That means you have a choice. You can be one of those agents who waits until April 15th and risk an audit, or worse—major penalties. Or, you can get smart and develop a plan for attacking this and next year’s tax season.

Take the dread out of one of every business owner’s most feared seasons. Here’s how:

1. Round up your receipts and make them electronic
While you might be tempted to dump a pile of paper onto your accountant and walk away this year, consider an intermediary step that may prevent hassle and headache down the road.

Before you turn over your paper records and risk losing your only documentation of your tax deductions, turn them into digital/electronic files.

How?

Send your documents off to a service like Shoeboxed.com or scan them yourself to create electronic copies you can store on your computer or the cloud.

While this step seems like extra work now, if you ever get audited or, even worse, your tax preparer should misplace a critical piece of paper before you even file, having a digital backup of your receipts keeps you covered.

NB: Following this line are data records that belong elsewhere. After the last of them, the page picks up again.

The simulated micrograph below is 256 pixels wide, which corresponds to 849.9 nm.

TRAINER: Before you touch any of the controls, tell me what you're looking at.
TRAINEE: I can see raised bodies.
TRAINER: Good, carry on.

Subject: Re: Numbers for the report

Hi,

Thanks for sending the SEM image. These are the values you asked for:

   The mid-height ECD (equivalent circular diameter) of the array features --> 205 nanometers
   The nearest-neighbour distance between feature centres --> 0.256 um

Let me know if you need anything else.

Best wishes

2. Start tracking your mileage now
One of the most commonly missed tax deductions for real estate agents is unclaimed or under claimed vehicle mileage. Cars are one of the fastest depreciating purchases for an agent and not maximizing the current deductions for their use can be a major misstep.

While 2012 is done, this tax season is the best chance to start gearing up for smart deductions in 2013.

This includes using an app like Milebug or TripLog to track your mileage all year long. Both generate easy-to-use reports that are compliant with IRS guidelines and easy for your accountant to use to make sure you get every dollar possible in tax deductions.

Also, if you just got a new Smartphone, check out these other five apps that can help you save money as a real estate agent.

3. Get your extension early if needed
It’s the end of January and most agents are only going to get busier. If you don’t have a plan to tackle your taxes already, chances are you may need an extension to get everything done on time.

If so, don’t wait until the last minute to get in your paperwork. Visit the IRS’s website to download and complete the necessary documents to apply for your tax extension now.

4. Don’t neglect the obvious
When you’re tallying up deductions, don’t forget one of the most common overlooked items by some real estate agents like licensing and education fees.

If you renewed your license this year or attended professional development classes, those expenses are tax deductible.
If you used a part of your home to do business, those expenses could be deductible.

Be sure to take all of your business-related receipts to your accountant and download our helpful handout on commonly missed tax deductions for real estate to make sure you’re maximizing your deduction opportunities.

5. Talk to your pro about your future, too
The final step in every smart agent’s tax plan this year should be to develop a plan for the year ahead. Tax laws have changed in a number of ways for 2013 that could increase your tax liability. Talk to your accountant or certified tax professional about money management tips and tools to help make sure you’re ahead of the game and ready to maximize your deductions in the year to come.

Here are five of our suggestions for avoiding tax crises this year. What would you add to the list based on your experiences?